I must say I'm always a bit of a sucker for the modern-day detective-novel trope of the multi-generational case, where incidents in the past affect the crime or crimes of the current day. Just as well, because it's rare to find a detective novel these days that doesn't have a "historical" element. What I find (wryly) amusing is that "history" is more and more often within my own lifetime. In this case, the Revolution of the title is the 60s revolution, political and sexual, and the key to one murder and one attempted murder in the present day is both sexual and political shenanigans at a 60s university, juxtaposed with the highly respectable life of a certain Lady Veronica Chalmers, one of whose young relatives is about to become politically very important.
If you see the words "politically very important", then of course you will understand that even though Banks solves the mystery, and we are kindly let in on the secret, there is a shadowy senior figure who makes sure the solution gets no further publicity and the case goes "unsolved". I thought Robinson cheated a bit on the ending - I was not in the least convinced that the murderous person who apparently committed suicide was in the slightest suicidal, but on the other hand, there was no indication that the shadowy figure was responsible for a cover-up. And believe me, I looked back and re-read, because I'm not used to saying, "well that's implausible..." as I finish up a Banks novel.

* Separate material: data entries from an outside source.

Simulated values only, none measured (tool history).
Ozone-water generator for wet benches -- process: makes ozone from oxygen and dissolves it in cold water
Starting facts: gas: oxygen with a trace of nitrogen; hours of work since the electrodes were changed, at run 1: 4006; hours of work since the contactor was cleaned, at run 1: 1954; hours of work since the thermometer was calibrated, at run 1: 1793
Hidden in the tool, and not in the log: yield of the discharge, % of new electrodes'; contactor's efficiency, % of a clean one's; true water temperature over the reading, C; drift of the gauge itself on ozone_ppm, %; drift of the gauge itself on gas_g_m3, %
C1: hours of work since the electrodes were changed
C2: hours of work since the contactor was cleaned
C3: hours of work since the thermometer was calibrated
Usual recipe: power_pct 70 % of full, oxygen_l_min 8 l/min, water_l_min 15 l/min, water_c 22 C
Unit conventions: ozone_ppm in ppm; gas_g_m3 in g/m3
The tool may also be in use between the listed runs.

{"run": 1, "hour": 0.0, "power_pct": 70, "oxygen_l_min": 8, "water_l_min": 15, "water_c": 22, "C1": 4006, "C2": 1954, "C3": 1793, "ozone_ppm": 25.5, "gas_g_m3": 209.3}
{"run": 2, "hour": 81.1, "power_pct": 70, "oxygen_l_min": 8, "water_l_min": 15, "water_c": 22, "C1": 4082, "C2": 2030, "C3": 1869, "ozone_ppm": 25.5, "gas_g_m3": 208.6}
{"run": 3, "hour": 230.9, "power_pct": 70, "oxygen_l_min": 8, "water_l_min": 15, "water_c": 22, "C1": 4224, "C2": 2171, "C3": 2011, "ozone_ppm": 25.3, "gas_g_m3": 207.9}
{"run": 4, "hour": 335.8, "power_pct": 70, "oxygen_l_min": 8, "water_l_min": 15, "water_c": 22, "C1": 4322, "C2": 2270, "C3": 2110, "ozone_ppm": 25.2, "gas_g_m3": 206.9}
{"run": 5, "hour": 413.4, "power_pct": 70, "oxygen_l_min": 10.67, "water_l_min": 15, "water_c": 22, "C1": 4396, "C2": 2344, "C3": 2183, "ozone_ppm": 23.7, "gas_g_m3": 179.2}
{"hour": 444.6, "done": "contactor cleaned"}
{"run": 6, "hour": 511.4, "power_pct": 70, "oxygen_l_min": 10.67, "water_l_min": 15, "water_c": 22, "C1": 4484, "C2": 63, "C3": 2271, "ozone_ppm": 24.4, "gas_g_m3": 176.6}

Nonetheless, I thoroughly enjoyed following Banks through all the twists and turns of his detecting, including the red herrings, mostly because as usual Robinson's characterizations are marvellous. I get only vaguely peeved when the whiff of male entitlement enters into Banks' relationships with his female fellow-officers or the latest lust object; meh, it doesn't bother me much. I'm happy to objectify Banks and his brain-power, so he can go ahead and objectify pretty young things if he likes. I'd prefer it if his much more substantial female co-workers (and, incidentally, subordinates) didn't have scenes where they seemed to be spatting over getting his attention and approval, though.
Four stars, because none of the basic virtues of the Banks novels are missing, despite my reservations.